[Discuss] ZFS vs. Btrfs

Edward Ned Harvey (blu) blu at nedharvey.com
Wed Jan 2 08:01:15 EST 2013


> From: discuss-bounces+blu=nedharvey.com at blu.org [mailto:discuss-
> bounces+blu=nedharvey.com at blu.org] On Behalf Of Tom Metro
> 
> Rich Pieri wrote:
> > The center of this star configuration is a Debian server: the HP N40L
> > discussed earlier this year. Data is on a Btrfs volume with mirrored
> > data and metadata.
> 
> You started out using ZFS on that server, right?
> 
> What were your reasons for switching to Btrfs and how have your
> comparative experiences been?

Obviously, I can't answer for Rich.  But I have deployed both ZFS and BTRFS, and I can comment on my experiences:

My latest BTRFS experience was about 9 months ago, and I concluded by reformatting with EXT4.  I have the belief that btrfs will eclipse both ext4 and zfs someday, so I am due to revisit now, since a significant chunk of time has passed.  The reason I reformatted ext4 was twofold:  Lack of stability, and lack of features.  The first thing I noticed was lack of features.  Snapshots are writable, and there's no way to change that.  Someday (perhaps already by now) if you want a snapshot to be read-only, you need to set a quota of zero on the snapshot volume, but at the time, quotas were not yet implemented.  I'm talking about the latest ubuntu distribution at the time, which I suppose must have been 11.10.  While I was in there looking ... I forget where I looked to see this ... Just like the feature flags on your CPU that indicate whether you support x86_64 and VT and so forth, there are feature flags on the filesystem that indicate whether it supports quotas and stuff like that.  I had to look at this list to determine that btrfs didn't support quotas, but while I was looking there, the list of stuff that ext4 supported and btrfs didn't support was kind of astounding.  But I forget now.  Maybe somebody else here knows how to look that up again.

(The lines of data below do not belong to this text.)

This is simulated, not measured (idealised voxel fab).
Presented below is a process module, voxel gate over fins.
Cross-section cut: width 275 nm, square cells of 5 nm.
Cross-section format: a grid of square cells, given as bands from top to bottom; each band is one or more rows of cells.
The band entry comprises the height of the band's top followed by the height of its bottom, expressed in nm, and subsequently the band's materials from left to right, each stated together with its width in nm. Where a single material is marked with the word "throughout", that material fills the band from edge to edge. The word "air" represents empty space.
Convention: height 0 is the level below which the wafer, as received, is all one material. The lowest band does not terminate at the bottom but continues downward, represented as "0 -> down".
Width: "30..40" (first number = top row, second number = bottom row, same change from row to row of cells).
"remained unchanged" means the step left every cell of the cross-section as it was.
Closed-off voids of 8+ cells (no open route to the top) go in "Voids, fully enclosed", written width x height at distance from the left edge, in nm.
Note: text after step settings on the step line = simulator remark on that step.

Some of the most important zfs vs btrfs features are implemented, and solid:  Checksumming, filesystem expansion, write aggregation, scrub.  Some are not implemented in btrfs: any analogous equivalent to SSD cache / log, or any equivalent to "sync=disabled."  But a few features are implemented in btrfs that zfs users have been begging for, for years:  ability to remove devices, shrink pools/volumes, and fsck.  Not to mention forward compatibility.

btrfs is under active development.  zfs development is ... well ... it has a development disadvantage.

I didn't really mind any of those missing features - The only missing feature I really cared about was "zfs send" or "btrfs send" equivalent.  At the time, it was not yet implemented, but being worked on.  Today, I have the belief it's implemented, but I haven't tried it yet, and I'm not sure what the limitations are.

The fatal problem that made me reformat ext4 was stability.  It goes like this:

The server I built was the latest ubuntu, for the purpose of running avahi and netatalk, to be an apple timemachine server.  It was a new experimental setup to replace our apple server, so I didn't have any solid baseline comparison to draw any comparison against.  The new server was unstable.  I typically had to reboot it on a weekly basis, because apple users said time machine started to complain at them.  I thought maybe it was ubuntu vs dell NIC driver compatibility, or avahi immaturity, or something like that.  I tried a whole bunch of things, and installed a cron job to reboot the server periodically without my interaction.  (The cron reboot greatly reduced the incidence of users complaining.  But it was very annoying to me as a sysadmin.)

One day, the server crashed, and I got on the console to see if I could learn anything, and I saw some strange behavior that suggested to me, a problem with the filesystem or storage.  I had already done everything I could think of to stabilize the storage, so I decided to simply take the server out of production for a day or two, to migrate all the data to external storage, reformat ext4, and bring the data all back into local storage.  I didn't expect it to do any good, but I needed to eliminate the variable.  To my surprise, after doing this, there was never another crash, and after a few weeks I removed the cron reboot, and the server has been in stable production ever since.

Like I said.  That whole thing started about 9 months ago, and the reformat was about 6-7 months ago.

Now there are two more recent versions of ubuntu, not to mention fedora and what you might compile yourself if you feel so inclined.  So like I said, I'm due to revisit, but over the years, the btrfs development has been slow to catch up to zfs, and I've been through half a dozen cycles of this experiment already.